NBFCs are redefining the role of Supply Chain Finance in India
India’s Micro Small & Medium Enterprises (MSME) sector plays an important role in currently contributing to 29 percent of India’s GDP and 50 percent of exports while employing 110 million people. MSME sector, according to a UK Sinha-led RBI panel report has a total unserved credit market from mainstream lenders of around Rs 20-25 trillion, out of which around 50 percent is for working capital needs. These MSMEs will not be able to grow and flourish unless this credit gap is serviced more cost-effectively and efficiently. With this huge credit opportunity and the thrust on MSME lending, it can be served by offering supply chain financing (SCF) services to lending efficiently and prudently to the sector.

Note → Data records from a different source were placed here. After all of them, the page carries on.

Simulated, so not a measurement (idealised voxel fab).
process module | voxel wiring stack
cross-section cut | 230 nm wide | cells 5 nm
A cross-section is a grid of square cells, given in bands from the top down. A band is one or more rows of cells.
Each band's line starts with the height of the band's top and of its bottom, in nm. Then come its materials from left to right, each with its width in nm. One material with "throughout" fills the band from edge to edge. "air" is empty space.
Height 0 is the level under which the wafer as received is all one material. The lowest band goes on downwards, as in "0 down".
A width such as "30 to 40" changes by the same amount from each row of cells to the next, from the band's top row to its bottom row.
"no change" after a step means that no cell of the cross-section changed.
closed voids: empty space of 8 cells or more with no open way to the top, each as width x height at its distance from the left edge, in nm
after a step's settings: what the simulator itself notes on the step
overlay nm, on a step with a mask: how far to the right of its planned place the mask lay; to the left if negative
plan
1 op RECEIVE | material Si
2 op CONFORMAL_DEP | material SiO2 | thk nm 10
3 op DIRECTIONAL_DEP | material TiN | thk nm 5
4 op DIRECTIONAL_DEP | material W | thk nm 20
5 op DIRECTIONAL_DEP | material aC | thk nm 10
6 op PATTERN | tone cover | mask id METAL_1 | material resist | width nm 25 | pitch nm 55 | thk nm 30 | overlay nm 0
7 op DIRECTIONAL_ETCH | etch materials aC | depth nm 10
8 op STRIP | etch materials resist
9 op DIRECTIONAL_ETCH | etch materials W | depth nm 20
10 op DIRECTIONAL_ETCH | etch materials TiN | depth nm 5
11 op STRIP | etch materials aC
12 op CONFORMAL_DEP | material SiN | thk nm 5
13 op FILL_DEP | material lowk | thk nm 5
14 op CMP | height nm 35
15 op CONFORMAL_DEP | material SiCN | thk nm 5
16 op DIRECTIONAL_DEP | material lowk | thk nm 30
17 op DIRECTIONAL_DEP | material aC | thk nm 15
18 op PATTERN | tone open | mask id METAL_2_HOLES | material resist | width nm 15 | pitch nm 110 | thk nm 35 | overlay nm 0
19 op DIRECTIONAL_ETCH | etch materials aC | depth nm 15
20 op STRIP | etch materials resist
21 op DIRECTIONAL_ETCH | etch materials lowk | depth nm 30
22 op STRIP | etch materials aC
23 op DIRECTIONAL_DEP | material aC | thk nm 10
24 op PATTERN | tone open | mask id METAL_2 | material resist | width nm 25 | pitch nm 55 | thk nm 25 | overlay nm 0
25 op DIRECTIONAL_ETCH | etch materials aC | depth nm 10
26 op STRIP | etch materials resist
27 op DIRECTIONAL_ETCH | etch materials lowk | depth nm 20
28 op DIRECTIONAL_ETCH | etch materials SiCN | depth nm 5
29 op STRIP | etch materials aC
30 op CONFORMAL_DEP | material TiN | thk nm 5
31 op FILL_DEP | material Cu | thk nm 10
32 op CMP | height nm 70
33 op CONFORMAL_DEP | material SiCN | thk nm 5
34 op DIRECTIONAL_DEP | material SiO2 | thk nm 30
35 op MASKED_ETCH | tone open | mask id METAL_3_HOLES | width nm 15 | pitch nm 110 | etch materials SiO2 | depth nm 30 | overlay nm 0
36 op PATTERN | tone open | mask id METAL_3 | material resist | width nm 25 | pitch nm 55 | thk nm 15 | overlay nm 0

Through innovative credit models and solutions, NBFCs are providing supply chain financing to MSMEs extensively and meeting their credit requirements. The digitization of supply chain financing has become essential to ensure that MSMEs have access to affordable and easy financing options. In today’s highly connected business world, the relationship between companies, suppliers and distributors has become increasingly digitized. Right from sourcing the raw materials to end customer supply—businesses have been transforming their operations to adapt to the ongoing technological evolution happening in the ecosystem.
Supply Chain Finance in a B2B environment is an arrangement wherein an organisation gets its supplier’s payments financed by an external financier. This greatly enhances the access that MSMEs have with far larger corporate and provides them with access to working capital for their operations than traditionally possible. SCF for working capital is much safer in the sense that there are greater transactional controls. For example, it offers control over end-use of the funds, trapping of sales collections, enforcing of stop supply and even short-term credit against a valid trade.MSMEs now have a number of financing options owing to new-age supply chain platforms that are not only bringing together the different players in the value chain but also helping MSMEs meet their cash crunch with timely, cost-efficient and short-term credit.
NBFCs that join forces with supply chain finance platforms will be able to offer credit to MSMEs by leveraging technological interventions and digital solutions that help with risk assessment. For instance, in the absence of credit history, AI-backed risk assessment solutions will help lenders evaluate the borrowers’ creditworthiness and expected business growth.There is a dire need to ensure that every player in the supply chain ecosystem has better access to credit to meet their trade financing needs. In such a scenario, we will see a perfect mix of different types of lenders coming forward to power supply chain financing in 2023 and beyond.
In conclusion, supply chain financing to MSMEs digitally, ensures an increase in credit coverage and collateral needs of the borrowers, while increasing the credit quality of the loans. In this manner, supply chain relationships will become more strategic and stickier in the coming years. This will, in turn, have a multiplier effect on the economy making it from 2 trillion to 5 trillion economy, making it more resilient to the non-performing asset (NPA) problem, formalising it, increasing compliance, increasing government revenue and even reducing tax rates.